Increasingly I have come to view my painting more through the spectrum and traditions of music and improvisation. Drawing on musical variations from Jimi Hendrix to Beethoven, working over months in the isolation of my studio in a remote coastal area of Victoria, this body of work maps my unscripted response to music across a range of genres. 

Though the work is highly experimental in nature and the process is philosophically as physically central to the result, resolved images only became possible after a lengthy period of investigation on smaller scale studies. I had first to decode how particular media behaved when subjected to certain stresses and conditions, or how one colour reacts to another given their different base compounds, pigments and binders. Once this foundation was set, I could plan for substantial works. 
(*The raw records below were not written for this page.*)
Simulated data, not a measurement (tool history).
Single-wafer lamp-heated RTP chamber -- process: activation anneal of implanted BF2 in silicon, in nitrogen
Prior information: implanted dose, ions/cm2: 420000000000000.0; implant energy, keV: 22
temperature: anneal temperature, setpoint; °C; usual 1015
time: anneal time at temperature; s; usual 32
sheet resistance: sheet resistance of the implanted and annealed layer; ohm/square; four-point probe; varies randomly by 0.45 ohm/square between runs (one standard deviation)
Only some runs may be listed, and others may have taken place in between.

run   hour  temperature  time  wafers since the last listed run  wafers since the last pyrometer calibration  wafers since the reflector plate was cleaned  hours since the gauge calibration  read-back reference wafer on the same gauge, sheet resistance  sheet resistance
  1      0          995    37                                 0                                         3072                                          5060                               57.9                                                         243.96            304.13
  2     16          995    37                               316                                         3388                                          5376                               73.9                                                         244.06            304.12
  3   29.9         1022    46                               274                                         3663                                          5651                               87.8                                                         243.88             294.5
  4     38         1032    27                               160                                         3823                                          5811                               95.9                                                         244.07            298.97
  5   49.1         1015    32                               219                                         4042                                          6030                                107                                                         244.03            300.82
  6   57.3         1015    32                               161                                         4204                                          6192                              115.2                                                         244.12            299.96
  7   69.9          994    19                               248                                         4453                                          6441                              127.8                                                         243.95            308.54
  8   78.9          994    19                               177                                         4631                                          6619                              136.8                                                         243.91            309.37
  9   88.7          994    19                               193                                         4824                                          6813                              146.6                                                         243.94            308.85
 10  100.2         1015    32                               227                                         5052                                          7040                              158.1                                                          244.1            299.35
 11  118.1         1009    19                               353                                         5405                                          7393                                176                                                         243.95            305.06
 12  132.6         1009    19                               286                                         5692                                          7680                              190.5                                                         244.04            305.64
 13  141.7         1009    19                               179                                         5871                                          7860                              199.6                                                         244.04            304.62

But invariably it is the unexpected that asserts itself as central to my practice. As a result, I’d categorise these paintings as manifestations of studied chaos.   
Such methodology may seem haphazard, but there is a rich history of harvesting chance in art, literature and music; William Burrows, author and primary figure of the Beat Generation made his cut-ups- absurdly poetic stories- by dissecting articles and joining them randomly.  
Francis Bacon, one of the twentieth century’s most important painters, described his paintings as ‘a series of accidents mounting on top of each other. If anything does ever work in my case’, said Bacon, ‘it works from that moment when consciously I don’t know what I’m doing.’   
Jazz legend Miles Davis recorded his seminal album Bitches Brew over the course of three days in 1969. Davis called the musicians to the recording studio at very short notice. A few pieces on  Bitches Brew were rehearsed before the recording sessions, but at other times the musicians had little or no idea what they were to record. Once in the recording studio, the players were typically given only a few instructions: a tempo count, a few chords or a hint of melody, and suggestions as to mood or tone. Davis liked to work this way; he thought it forced musicians to pay close attention to one another, to their own performances, or to Davis's cues, which could change at any moment.  

I like to work this way because I’ve found that it is only through putting myself into uncomfortable situations that that the experience is fully charged. The common thread between the artists I have referenced and myself is the search for a fluid, immediate language informed primarily by well researched spontaneity.  When at times such as now it is incumbent on me to pin it down, to come up with a summary for what it is I am aiming to achieve through my painting, I feel the reductive constraint of a language that is incompatible. Ideally the work should be viewed through a more open perspective- such as the scales of music appreciation.